In 2008, Tamara Cannon, a former corporate lawyer based in Sydney, sent an email to a group of friends telling them about Pema, a little girl she had just met off the beaten track while on a climbing trip in the Trans-Himalayan region of Ladakh, India. Pema was living in extreme poverty. She was also cold and hungry. Her family could not afford fuel for heating during the brutal winter months. Nor could they afford to send her to school. This little girl’s future was very grim.
Tamara decided to sponsor Pema and pay for her to go to boarding school, the only way she could get an education in the isolated region where she lives. A small outlay covered her tuition, uniform, books, healthcare and board. Moved by how easy it was to have a real impact, Tamara asked her friends whether they would be willing to help other children like Pema. The response was so overwhelming that the decision to start up a charity was made, and the Lille Fro Foundation was born. Lille Fro Foundation works at the grassroots. With the poorest of the poor. With families and communities who are difficult to reach and hard to help because of their geographical isolation or the conditions in which they live. The focus is on education and training.
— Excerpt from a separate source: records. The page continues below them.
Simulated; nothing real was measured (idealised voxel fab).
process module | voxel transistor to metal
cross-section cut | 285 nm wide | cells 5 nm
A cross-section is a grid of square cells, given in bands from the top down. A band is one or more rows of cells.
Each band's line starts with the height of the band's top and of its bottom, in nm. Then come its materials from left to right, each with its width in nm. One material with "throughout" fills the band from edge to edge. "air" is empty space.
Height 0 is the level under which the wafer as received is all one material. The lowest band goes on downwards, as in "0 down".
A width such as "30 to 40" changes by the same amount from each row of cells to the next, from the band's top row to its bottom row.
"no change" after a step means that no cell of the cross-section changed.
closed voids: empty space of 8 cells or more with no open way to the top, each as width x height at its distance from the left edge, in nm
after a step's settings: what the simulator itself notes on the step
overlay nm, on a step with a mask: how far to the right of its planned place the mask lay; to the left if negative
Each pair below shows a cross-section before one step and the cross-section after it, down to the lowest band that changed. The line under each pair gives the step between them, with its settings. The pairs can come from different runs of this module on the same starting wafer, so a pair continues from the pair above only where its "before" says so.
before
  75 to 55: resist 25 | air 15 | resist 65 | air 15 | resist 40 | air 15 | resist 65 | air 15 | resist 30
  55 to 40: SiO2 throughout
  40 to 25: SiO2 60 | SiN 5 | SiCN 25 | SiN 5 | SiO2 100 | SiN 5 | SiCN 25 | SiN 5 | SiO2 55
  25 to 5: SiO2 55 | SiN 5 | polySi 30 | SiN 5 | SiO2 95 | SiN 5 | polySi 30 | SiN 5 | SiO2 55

Today, the Foundation has 60 boys and girls sponsored. Their goal is to have 100 children in school by the end of the year, and have 500 enrolled by 2015. In October 2009, after months of talks with the Indian government, Tamara was granted permission to enter a restricted part of India – home to some of the world’s poorest nomadic communities. Tamara is reputed to be the first foreigner to have visited many of the isolated communities living in this sealed-off region. Lille Fro has now established a Community Fund to extend skills training and learning initiatives to improve the everyday lives for families living in remote villages. Working alongside local leaders, Lille Fro aims to increase the community’s access to a sustainable livelihood, education, social services and health care. Lille Fro has completed two community greenhouses as part of a pilot program to train families like Pema’s how to grow nutritious fresh food year round. The goal is to have 5 greenhouses completed by the end of 2010.